If You Want to Change – Do Not Do This
26 Aug
(Well, not everyone, but a lot of people.)
And when they do, they rarely talk about the most important part. They talk about being specific and measurable. They talk about being segmented and shared.
But they never talk about the ‘right’ goal.
Yes, some goals are good and some goals are bad. Terrible, to be honest.
The wrong goal can stress you out, make you miserable, and leave you feeling like a complete failure. Oh, and they’re nearly impossible to achieve.
So what makes a goal good and what makes a goal bad?
The right goal is simple: it’s YOUR goal. It’s something you want because of what it will make of you and what it will deliver. This is key to motivation. YOU have to want IT. That is the engine of drive.
The advice might sound easy, but it’s rarely followed. Instead, people choose a goal for all the wrong reasons, four of which stand out among the crowd. We’ll cover what they are below and wrap up today’s issue with the reason they’re so dangerous.
When you’re thinking about going after a goal, never, ever choose one because you want to…
1. Gain acceptance.
If you set out to change your life or make something big happen just to fit in, you’ll fail. Or, if you win, you’ll lose. You won’t get that
sense of accomplishment that comes from working toward the things that matter to you most.
2. Reach someone else’s goals.
This happens all the time. Johnny is going to engineering school because Dad was an engineer. Does Johnny like it? Not at all. But he doesn’t want to let his dad down.

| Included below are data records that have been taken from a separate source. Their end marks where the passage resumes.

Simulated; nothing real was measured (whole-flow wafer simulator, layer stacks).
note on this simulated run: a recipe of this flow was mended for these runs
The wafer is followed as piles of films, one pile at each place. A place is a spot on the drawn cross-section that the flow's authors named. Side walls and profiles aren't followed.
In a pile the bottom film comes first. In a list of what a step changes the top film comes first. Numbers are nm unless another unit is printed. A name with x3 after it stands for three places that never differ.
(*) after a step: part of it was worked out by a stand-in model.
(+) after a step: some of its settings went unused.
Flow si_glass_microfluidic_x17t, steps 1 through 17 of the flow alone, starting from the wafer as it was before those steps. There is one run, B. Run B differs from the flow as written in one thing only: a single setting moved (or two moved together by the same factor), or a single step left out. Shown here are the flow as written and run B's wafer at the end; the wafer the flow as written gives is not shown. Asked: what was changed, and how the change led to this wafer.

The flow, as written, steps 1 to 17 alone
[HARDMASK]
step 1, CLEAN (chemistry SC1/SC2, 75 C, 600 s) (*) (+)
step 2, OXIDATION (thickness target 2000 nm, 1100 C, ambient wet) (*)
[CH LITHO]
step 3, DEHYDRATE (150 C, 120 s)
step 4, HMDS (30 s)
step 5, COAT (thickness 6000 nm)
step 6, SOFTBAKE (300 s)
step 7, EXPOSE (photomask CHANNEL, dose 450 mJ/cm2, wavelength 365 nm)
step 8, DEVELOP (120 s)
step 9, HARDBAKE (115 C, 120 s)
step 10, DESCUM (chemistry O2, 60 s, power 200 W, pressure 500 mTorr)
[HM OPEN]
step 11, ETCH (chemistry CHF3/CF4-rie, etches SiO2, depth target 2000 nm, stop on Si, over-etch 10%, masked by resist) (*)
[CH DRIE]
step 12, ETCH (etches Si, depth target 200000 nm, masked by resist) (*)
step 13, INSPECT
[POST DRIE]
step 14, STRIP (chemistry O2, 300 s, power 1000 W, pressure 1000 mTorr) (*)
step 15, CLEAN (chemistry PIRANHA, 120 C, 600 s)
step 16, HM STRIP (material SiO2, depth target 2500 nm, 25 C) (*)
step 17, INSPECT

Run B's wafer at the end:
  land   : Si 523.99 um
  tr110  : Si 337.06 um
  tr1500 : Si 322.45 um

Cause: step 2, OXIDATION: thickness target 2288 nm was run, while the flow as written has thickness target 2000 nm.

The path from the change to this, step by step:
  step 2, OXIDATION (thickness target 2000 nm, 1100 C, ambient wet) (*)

(Grammar Nerd Alert: You’ll notice dad is capitalized first but not second. The first instance was used as a proper noun and the second as a common noun. Lesson over.)
3. Avoid rejection.
We all want to fit in so badly that we’ll dart to the ends of the earth to do it (because that’s where our friends are jumping off bridges).
Because of this ingrained need, we say we want to do things that we don’t really want to do. We even go beyond talk and start doing something about it. But it’s not our goal, and that’s why it can never deliver what we want.
4. Undermine.
‘I’ll show him.’ That’s how it starts. Someone thinks we can’t do something, so we take on the goal just to prove him wrong. Bad idea.
Why should these reasons be avoided?
Disconnection.
When you want something because you want it, you have internal motivation. You’ll get out of bed early, push your muscles to the breaking point, and do what needs to be done because you want the outcome of the effort.
Every step forward, no matter how painful, is worth it. It’s bringing you one step closer to what you want.
There is a direct connection, an absolute link between what you want, what you do, and what you get.
When your goal is to please or fit in or undermine, you don’t want the goal. You want a side effect.
So instead of the hard work bringing you directly closer to what you want, it’s just work. Work you don’t enjoy. And when you succeed, if you can squeeze out a victory, the success is empty. You didn’t want the goal to begin with.
How motivated would you be to read the phone book? (What if everyone was doing it?)
Motivation survives on your wanting something for its own sake. Not to please, not to undermine, not to fit in, and definitely not to reach someone else’s
goals.
The next time you want to change your life, make sure it’s for the right reasons.





A true goal is a SACRED MISSION…
Guard it with your life…
Since you are paying for it with same : )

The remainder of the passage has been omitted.